Skip to main content

Rust implementation of Generalized Additive Models with Python bindings

Project description

mgcv_rust

A Rust port of R's mgcv package — Generalized Additive Models with automatic smoothing-parameter selection (REML / LAML) and PIRLS fitting — with first-class Python bindings.

The numerical core targets byte-for-byte parity with mgcv on common families, and the Python API is designed to feel like sklearn: a single Gam class, named-predictor DataFrame inputs, fit() / predict() / score(), posterior CI, and subset views for marginal analysis.

Latest release 0.11.0
Parity 554 / 0 / 0 on the mgcv comparison battery
Python tests 211 passed, 1 xfailed
Headline perf 2d_gaussian_additive_n50000_k15_cr — 394 ms → 97 ms (4.05× vs. mgcv)
Python wrapper mgcv_rust.Gam (canonical), GAMFitter deprecated alias

Why another GAM library?

  • R-equivalent answers, Python ergonomics. If you have R / mgcv users producing models and Python services consuming them, this gives both sides the same numbers from the same fit. The serialize() method produces a portable artefact for deployment.
  • Fast. Aggregate time across 80 parity fixtures: 2.0 s. On the largest Gaussian fixture (n=50,000, k=15), mgcv_rust is ~4× faster than R's mgcv.
  • Real CIs, paired diffs. predict_ci(X) returns (mean, lo, hi) so you never have to "+= intercept" by hand. predict_diff(from_X, to_X, level=...) gives a paired-posterior CI for the difference between two predictions — strictly tighter than the naive predict_ci difference.
  • Frozen serving view. GamPredictor(gam) is an __slots__-locked, inference-only wrapper with strict input validation (feature_names_in_ enforcement) and a check_against(gam, X_sample) round-trip assertion for deployment safety.

Installation

The Python package is built from this repo via maturin:

# Clone, then in a venv:
pip install maturin
maturin develop --features python,blas,blas-system --release

After that, import mgcv_rust works.

For a Rust-only consumer, add to your Cargo.toml:

[dependencies]
mgcv_rust = { git = "https://github.com/AlekJaworski/nn_exploring" }

Quick start

import numpy as np
import pandas as pd
from mgcv_rust import Gam

rng = np.random.default_rng(0)
n = 500
X = pd.DataFrame({
    "x0": rng.uniform(-2, 2, n),
    "x1": rng.uniform(0, 5, n),
})
y = np.sin(X["x0"]) + 0.3 * (X["x1"] - 2.5)**2 + rng.normal(0, 0.1, n)

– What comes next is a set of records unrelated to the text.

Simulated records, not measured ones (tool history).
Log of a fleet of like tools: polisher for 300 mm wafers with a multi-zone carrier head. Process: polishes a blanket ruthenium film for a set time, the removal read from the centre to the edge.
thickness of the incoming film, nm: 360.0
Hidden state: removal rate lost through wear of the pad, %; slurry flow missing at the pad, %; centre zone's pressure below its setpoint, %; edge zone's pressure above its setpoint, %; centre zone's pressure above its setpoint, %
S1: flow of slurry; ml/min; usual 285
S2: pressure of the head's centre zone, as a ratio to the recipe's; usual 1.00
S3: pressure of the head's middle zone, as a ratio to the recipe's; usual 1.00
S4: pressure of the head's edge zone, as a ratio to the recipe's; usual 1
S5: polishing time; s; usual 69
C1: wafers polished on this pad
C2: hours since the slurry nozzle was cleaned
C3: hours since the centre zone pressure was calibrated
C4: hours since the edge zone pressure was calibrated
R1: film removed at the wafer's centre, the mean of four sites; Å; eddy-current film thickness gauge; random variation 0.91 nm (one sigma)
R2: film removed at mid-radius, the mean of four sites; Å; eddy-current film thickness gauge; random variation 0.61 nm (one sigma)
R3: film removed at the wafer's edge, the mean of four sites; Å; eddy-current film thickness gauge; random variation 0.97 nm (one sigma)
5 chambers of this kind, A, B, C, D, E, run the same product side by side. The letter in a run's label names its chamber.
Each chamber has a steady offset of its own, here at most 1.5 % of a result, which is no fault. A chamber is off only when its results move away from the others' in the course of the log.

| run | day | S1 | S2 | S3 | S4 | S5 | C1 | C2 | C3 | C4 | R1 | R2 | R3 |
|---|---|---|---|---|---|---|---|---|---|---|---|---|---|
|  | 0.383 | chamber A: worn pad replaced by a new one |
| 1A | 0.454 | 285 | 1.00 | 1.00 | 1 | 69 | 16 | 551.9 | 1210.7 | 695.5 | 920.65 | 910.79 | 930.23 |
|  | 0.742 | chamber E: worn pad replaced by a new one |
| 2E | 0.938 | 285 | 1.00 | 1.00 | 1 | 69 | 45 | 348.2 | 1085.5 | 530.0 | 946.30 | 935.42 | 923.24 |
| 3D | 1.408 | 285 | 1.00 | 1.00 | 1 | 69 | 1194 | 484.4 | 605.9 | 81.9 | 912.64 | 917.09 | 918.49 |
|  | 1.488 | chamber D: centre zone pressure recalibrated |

gam = Gam(family="gaussian").fit(X, y)

gam.predict(X[:5])                  # response-scale predictions
mean, lo, hi = gam.predict_ci(X[:5])  # 95% CI, response scale
gam.score(X, y)                     # adjusted R²
print(gam.summary())                # mgcv-style block

That's it for the simple case. Read on for the curated tour, or jump to docs/GETTING_STARTED.md for a step-by-step tutorial with worked examples.


Tour

1. Build the model

Gam() accepts pandas / polars / numpy. If you pass a DataFrame, the column names become the predictor names; otherwise you can pass them explicitly.

gam = Gam(
    family="gaussian",           # gaussian, binomial, poisson, gamma, tweedie, nb, t-dist, scat, ...
    link=None,                   # None → canonical link for the family
    k_default=10,                # default basis dimension per smooth (mgcv default)
    term_k_mapping={"x0": 25},   # per-predictor overrides
    method="REML",
)
gam.fit(X, y)

After fit, sklearn-style attributes are populated:

gam.coef_              # full β vector (intercept first)
gam.intercept_         # link-scale
gam.intercept_response_ # response-scale (= mean(y) for identity link)
gam.feature_names_in_  # predictor names, fitting order
gam.n_features_in_
gam.lambda_            # per-smooth smoothing parameter
gam.edf_               # per-smooth effective degrees of freedom
gam.k_, gam.bs_        # basis dimension / basis type per smooth
gam.vcov_              # posterior covariance of β̂

2. Predict on different scales

gam.predict(X)                       # response (default — same as mgcv predict(type="response"))
gam.predict(X, scale="link")         # linear predictor, no inverse link (mgcv type="link")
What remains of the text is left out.